This disc may take some listeners by surprise as chamber music by Louis Vierne is a bit of a tall order for a composer who has always been associated with the organ. These works are full of wonderful treatment of keyboard instruments and strings. The Quartet Op. 12 dates from 1894, and is the first major work by the then 24 year old composer. It is a promising proposition and although Vierne' merely regarded it as an exercise to try all that he had learned from Widor, the work has many positive features, and its freshness and spontaneity deserve more promise than criticism.

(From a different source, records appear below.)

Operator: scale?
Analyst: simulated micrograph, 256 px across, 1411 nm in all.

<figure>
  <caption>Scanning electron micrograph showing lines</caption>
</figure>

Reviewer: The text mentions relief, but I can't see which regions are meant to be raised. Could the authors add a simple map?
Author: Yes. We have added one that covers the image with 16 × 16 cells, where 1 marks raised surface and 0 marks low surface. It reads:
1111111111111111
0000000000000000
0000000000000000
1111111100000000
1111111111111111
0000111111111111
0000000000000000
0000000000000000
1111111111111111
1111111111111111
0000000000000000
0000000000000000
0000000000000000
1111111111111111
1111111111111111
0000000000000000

The Piano Quintet is inspired by one of the many sorrowful trials that Vierne was subjected to throughout his life; the death of one of his sons (the only surviving) killed in action in November 1917. Written in early 1918 in a fit of feverish activity, the composer pours out all his despair, anguish and bitterness, and yet the work also has a streak of tenderness that lays bare all the superb fatherly qualities of this extraordinary artist.
The Spiegel String Quartet together with Levente Kende give a performance of overwhelming intensity, and then wholehearted commitment enables them to penetrate deep into the very soul of a work steeped in grief. The Quartet is treated with a relaxed approach, as it should and shows Vierne's lighter side with music that is simple and economic. Sound and presentation are in the best MD&G tradition.